THE VIRGINIAN-PILOT Copyright (c) 1996, Landmark Communications, Inc. DATE: Monday, October 7, 1996 TAG: 9610070049 SECTION: FRONT PAGE: A1 EDITION: FINAL SOURCE: BY CHARLENE CASON, STAFF WRITER LENGTH: 157 lines
They have returned to their youths, and a place they probably never looked forward to seeing again. The journey, for some, has stretched back 30 years.
Now, in the blustery chill of this Illinois dusk, they look as though they never left.
They stumble over each other as they spill from their barracks at the Great Lakes Recruit Training Center, 63 of the Atlantic Fleet's seniormost enlisted sailors - men and a woman who, between them, boast centuries of seagoing service, have beheld the world's every sea.
They trip and lurch like raw recruits as they line up in columns. And under the watchful eye of a recruit division commander - the beloved, hated, respected and feared overseer of new Navy recruits - the seasoned veterans march into a 36-hour time warp the Navy has dubbed ``Command Master Chiefs' Return to Boot Camp.''
Culled from their jobs in Hampton Roads and other East Coast ports, these chief petty officers, senior chiefs and master chiefs are here for a reminder of whence they came - and to show the kids undergoing basic that the Navy's backbone lies in its attitude.

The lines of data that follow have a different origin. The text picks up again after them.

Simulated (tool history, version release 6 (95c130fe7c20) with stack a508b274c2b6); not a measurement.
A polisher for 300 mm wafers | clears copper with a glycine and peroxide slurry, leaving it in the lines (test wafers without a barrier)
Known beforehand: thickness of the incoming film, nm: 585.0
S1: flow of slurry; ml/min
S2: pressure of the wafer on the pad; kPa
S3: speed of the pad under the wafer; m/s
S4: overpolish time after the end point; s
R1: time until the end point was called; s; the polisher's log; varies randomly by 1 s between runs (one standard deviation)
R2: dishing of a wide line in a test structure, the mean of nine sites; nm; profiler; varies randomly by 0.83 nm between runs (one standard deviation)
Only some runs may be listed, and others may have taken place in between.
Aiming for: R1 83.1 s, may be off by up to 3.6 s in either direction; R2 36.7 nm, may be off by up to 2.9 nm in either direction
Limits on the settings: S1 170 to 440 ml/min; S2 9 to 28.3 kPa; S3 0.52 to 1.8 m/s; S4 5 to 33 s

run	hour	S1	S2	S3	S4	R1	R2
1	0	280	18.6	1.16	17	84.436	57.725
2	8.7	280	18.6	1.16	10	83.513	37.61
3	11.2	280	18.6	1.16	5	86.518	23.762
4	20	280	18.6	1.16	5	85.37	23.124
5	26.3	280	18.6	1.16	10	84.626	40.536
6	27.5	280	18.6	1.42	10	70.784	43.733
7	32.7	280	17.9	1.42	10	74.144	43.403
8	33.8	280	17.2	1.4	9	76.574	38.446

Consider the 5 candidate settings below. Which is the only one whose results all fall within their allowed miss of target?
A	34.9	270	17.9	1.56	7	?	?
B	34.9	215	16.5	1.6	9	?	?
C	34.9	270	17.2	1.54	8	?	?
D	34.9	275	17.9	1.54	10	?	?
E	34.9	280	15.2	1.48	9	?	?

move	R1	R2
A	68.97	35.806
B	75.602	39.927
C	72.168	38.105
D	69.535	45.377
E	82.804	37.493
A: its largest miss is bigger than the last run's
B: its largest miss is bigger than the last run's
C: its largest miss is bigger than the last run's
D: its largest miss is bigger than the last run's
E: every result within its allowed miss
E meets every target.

It's an education for everyone. ``This is my fourth trip,'' says Surface Force Master Chief Bob Conklin, after the group's arrival last Wednesday. ``When I run the confidence course, the only thing it makes me confident of is that I'm not 19 any more.''
By the time they reach the galley, the chiefs have learned their first lesson: They've remembered how to march.
Spread along the shore of Lake Michigan, north of Chicago, Great Lakes is no stranger to hash marks and gray hair: The center is run by 42 officers and 900 senior enlisted men and women.
Even so, the recruits seem in awe of the phalanx of chiefs piling into the mess hall. Forbidden from speaking for much of their 18-hour days, they stutter, wide-eyed, in the face of multitudinous questions.
Where're you from, sailor?
What're you going to do in the Navy, son?
Why did you join up, shipmate?
The gray-haired guys share some secrets, as well. ``No matter where you go, you make your own success. Remember, nobody wakes up to a bad day,'' says Master Chief Edgardo Abreu-Arocho, command master chief of the Norfolk Naval Air Station and a 1968 graduate of Great Lakes boot camp.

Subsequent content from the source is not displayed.